Summary
This proposal recommends transitioning MTRG emissions to the optimal emission curve ratified under MIP-10 and discontinuing the on-chain MTRG auction mechanism.
Specifically, it proposes:
- Disabling the MTRG on-chain auction mechanism
- Implementing the optimal emission curve with a gradually decreasing emission rate
These changes aim to improve emission efficiency, decouple MTRG and MTR price dynamics and its impact on staking rewards, and strengthen the long-term token economics.
Motivation
While the MTRG auction mechanism was initially designed to enable market-driven emissions, current market conditions reveal its limitations:
- The reserve price of 0.5 MTR/MTRG inhibits emissions when MTRG trades below that level, resulting in reduced staking yield for validators and delegators.
- User bids have largely replaced auto-bids due to persistent undervaluation in auctions, further reducing auction effectiveness and limiting MTRG availability.
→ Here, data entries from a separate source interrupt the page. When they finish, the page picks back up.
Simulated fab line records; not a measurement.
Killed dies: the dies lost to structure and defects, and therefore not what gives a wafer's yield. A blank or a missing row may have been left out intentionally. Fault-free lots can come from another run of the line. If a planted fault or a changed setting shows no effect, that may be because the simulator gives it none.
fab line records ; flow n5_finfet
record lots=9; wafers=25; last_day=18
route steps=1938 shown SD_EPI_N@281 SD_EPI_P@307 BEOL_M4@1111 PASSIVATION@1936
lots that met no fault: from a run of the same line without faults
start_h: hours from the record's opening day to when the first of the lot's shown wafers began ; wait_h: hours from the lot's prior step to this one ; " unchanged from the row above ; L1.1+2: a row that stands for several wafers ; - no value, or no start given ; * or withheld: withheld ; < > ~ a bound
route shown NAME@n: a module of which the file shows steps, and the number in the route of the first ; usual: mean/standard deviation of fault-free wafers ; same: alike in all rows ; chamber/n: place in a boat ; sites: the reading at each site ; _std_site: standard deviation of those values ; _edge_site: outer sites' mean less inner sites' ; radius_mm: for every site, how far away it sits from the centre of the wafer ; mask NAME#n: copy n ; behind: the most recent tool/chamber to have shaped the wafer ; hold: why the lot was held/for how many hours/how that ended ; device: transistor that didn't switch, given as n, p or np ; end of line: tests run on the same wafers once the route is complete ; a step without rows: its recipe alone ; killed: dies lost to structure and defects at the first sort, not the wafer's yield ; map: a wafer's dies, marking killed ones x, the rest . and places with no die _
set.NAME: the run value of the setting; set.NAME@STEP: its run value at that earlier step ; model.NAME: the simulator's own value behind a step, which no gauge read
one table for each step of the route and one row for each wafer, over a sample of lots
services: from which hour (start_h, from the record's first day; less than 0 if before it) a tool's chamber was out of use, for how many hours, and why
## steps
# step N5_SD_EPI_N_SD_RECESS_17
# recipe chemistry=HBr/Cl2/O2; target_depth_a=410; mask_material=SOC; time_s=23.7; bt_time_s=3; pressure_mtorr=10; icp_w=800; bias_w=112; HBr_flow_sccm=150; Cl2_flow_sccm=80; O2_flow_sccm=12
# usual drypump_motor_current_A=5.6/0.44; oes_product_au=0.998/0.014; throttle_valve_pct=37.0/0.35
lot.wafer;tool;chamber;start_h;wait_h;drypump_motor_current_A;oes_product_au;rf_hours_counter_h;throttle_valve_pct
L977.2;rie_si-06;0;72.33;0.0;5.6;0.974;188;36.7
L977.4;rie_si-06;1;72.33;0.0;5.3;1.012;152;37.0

- Staking yields are becoming inconsistent and less predictable, potentially deterring validator participation and undermining decentralization.
Moving to the emission curve approved in MIP-10 and disabling on-chain MTRG auction ensures a predictable, transparent supply schedule and decouples MTRG issuance from auction-dependent MTR demand.
More details on the on-chain auction mechanism can be found here - https://docs.meter.io/overview-of-meter/on-chain-auctions
Specification
1. Disable the MTRG on-auction mechanism
- MTRG emissions via the on-chain auction will be suspended.
- MTRG will be emitted algorithmically every 24 epochs based on staking weight.
- MTR demand will be limited to transaction fees and other protocol use cases.
- Auction-related staking functions (user-bid, auto-bid) will be disabled.
- MTR and MTRG pricing will no longer be algorithmically linked.
- The auction mechanism can be reactivated via a future governance vote.
2. Implement MIP-10 Emission Curve
- Initiate emissions based on the schedule outlined in MIP-10, which reduces inflation over time and enforces a hard cap on supply.
- This provides a balance between validator rewards and long-term token value preservation.
Read more about MIP-10 here - https://forum.meter.io/t/mip-10-optimal-token-emission-curve-for-mtrg-token/27
Rationale
- Validator Incentives: Predictable rewards strengthen validator confidence and simplify staking decisions.
- Economic Efficiency: Reduces inflationary pressure and eliminates inefficient auction pricing mechanisms.
Implementation
- Transition to algorithmic emissions based on staking weights.
- Disable the on-chain MTRG auction mechanism.
Voting Options
Yes – Approve the proposed emission curve transition, disable the auction, and decouple MTR/MTRG pricing.
No – Maintain the current auction-based mechanism and reserve price model.